Posted by Samuel on Thu 11th Dec, 2025 - tori.ng
Kanu was convicted for terrorism and sentenced to life imprisonment by the court presided by Justice James Omotosho on November 20, 2025. He has since been moved to the Sokoto Correctional Centre, where he is serving the life sentence.
Lawyer Barrister Christopher Chidera has stated that the Abuja Federal High Court’s judgment convicting the leader of the Indigenous People of Biafra (IPOB), Nnamdi Kanu, is unlikely to withstand scrutiny at the Court of Appeal, regardless of any “political instruction.”

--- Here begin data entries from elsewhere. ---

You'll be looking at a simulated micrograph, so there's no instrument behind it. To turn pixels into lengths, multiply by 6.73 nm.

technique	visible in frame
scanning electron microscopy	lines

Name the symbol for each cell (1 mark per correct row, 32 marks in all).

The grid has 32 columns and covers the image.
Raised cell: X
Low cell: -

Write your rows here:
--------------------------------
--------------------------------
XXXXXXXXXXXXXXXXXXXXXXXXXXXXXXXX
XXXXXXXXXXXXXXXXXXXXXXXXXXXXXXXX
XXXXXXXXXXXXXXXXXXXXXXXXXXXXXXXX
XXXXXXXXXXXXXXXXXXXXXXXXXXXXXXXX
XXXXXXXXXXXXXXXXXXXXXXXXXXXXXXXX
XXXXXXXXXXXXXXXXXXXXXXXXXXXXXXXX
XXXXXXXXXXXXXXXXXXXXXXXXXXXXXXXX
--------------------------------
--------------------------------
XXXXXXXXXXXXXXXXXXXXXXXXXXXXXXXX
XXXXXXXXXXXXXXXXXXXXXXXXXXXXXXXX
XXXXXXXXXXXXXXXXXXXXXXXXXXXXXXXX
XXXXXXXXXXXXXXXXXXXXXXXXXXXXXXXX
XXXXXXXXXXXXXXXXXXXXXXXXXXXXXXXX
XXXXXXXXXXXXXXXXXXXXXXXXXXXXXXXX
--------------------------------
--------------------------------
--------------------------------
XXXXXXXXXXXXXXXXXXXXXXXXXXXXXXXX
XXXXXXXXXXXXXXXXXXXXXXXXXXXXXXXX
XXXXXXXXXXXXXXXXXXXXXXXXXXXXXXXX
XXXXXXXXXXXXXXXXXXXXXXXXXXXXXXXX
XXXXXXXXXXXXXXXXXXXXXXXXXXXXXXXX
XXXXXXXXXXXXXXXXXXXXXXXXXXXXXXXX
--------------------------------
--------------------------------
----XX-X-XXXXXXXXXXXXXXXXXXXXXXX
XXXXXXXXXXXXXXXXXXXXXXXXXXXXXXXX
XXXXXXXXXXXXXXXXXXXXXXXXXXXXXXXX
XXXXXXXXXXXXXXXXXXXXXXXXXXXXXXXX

Kanu was convicted for terrorism and sentenced to life imprisonment by the court presided by Justice James Omotosho on November 20, 2025. He has since been moved to the Sokoto Correctional Centre, where he is serving the life sentence.
Shortly after his conviction, the IPOB leader’s lawyers had vowed to appeal the judgment.
In a statement on Thursday, Chidera hinged the assertion that the conviction cannot stand at the Court of Appeal on Kanu and his defence team’s argument that the Terrorism Prevention Amendment Act, TPAA, 2013, under which the IPOB leader was charged, had been repealed by the Terrorism (Prevention and Prohibition Act) 2022.
The lawyer also pointed to the trial judge, Justice Omotosho’s alleged failure to take judicial notice of the repeal of the law.
“There are two immovable pillars of Nigerian jurisprudence that no trial court — no matter how ambitious — can wish away: (1) the effect of repeal on criminal statutes, and (2) the mandatory duty to take judicial notice of laws and official acts,” Chidera said, arguing that the judge violated both in Kanu’s trial.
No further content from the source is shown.